Dry seasons…we’ve all been there, and for a variety of reasons. And over the course of 26 years in youth ministry, I have found myself in quite a few, and for a variety of reasons. Here are some random thoughts about getting through the next one that comes along.
- Try to identify the cause. Sometimes dry seasons just happen…for no apparent reason. But often times they are caused by a specific event or triggered by certain patterns of ministry. For example, I almost always find myself in a dry season when I have too many things on my plate that I’m directly responsible for. A sense of being too busy or juggling too many plates is almost guaranteed to trigger a dry season for me.
– Notice I said “getting through”, not “getting over”. I think it’s a mistake to try to simply “get over” something. Dry seasons are a great opportunity to see if God is trying to get your attention, to see if there is something to be learned, adjusted or addressed personally. And if we try too quickly to simply “get over” it, we miss the power of journeying “through” it.
– Spend some time doing stuff that charges you up! I’m shocked at how often I find myself in the middle of a dry season and simultaneously find myself neglecting some of the most basic things that bring me joy and energy! When I’m dry, I have a tendency to quit exercising, quit calling my friends to go see a late-night movie, and quit being spontaneous with my family. Those are three things I love the most, but I often do less of them in a dry season when I would probably benefit from doing them more.

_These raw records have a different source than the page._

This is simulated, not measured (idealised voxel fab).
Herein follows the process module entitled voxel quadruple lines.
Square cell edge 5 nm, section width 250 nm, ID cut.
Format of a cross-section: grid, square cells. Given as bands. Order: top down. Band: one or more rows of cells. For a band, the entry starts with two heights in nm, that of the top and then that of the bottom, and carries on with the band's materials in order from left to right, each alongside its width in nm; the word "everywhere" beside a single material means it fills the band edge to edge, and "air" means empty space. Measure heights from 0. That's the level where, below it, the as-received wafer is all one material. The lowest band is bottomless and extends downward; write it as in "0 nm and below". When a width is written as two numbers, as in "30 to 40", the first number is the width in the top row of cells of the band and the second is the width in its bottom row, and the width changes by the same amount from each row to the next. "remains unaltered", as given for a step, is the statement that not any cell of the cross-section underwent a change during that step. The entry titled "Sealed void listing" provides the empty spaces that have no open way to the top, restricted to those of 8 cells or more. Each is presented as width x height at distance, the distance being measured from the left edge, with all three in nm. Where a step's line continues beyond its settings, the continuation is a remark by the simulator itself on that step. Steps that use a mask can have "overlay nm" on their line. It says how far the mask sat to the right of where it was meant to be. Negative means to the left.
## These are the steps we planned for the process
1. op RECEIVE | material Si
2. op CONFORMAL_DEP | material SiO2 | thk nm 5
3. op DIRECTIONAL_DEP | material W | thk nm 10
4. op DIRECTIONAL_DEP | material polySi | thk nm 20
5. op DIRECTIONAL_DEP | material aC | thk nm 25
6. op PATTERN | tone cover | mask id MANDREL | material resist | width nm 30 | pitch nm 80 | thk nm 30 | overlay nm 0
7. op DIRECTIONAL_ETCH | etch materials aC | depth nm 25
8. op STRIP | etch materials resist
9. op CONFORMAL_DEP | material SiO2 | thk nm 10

– Get spiritual…but don’t go overboard. Hopefully you get my heart on this one. Part of getting through a dry season is spending time with the Father, seeking his heart and asking him to search yours. But just because you are going through a dry season doesn’t necessarily mean there is something deep and dark wrong with your soul. It doesn’t mean there is something life changing that will only be discovered through prayer. It does’t mean you can somehow quicken your way through the journey by spending an extra 10-minutes a day in solitude. It may mean all of those things…but it may not.
There’s no formula for navigating the next dry season you find yourself in, but those are some things that have helped me. Anybody willing to share a tip or two from your own experiences?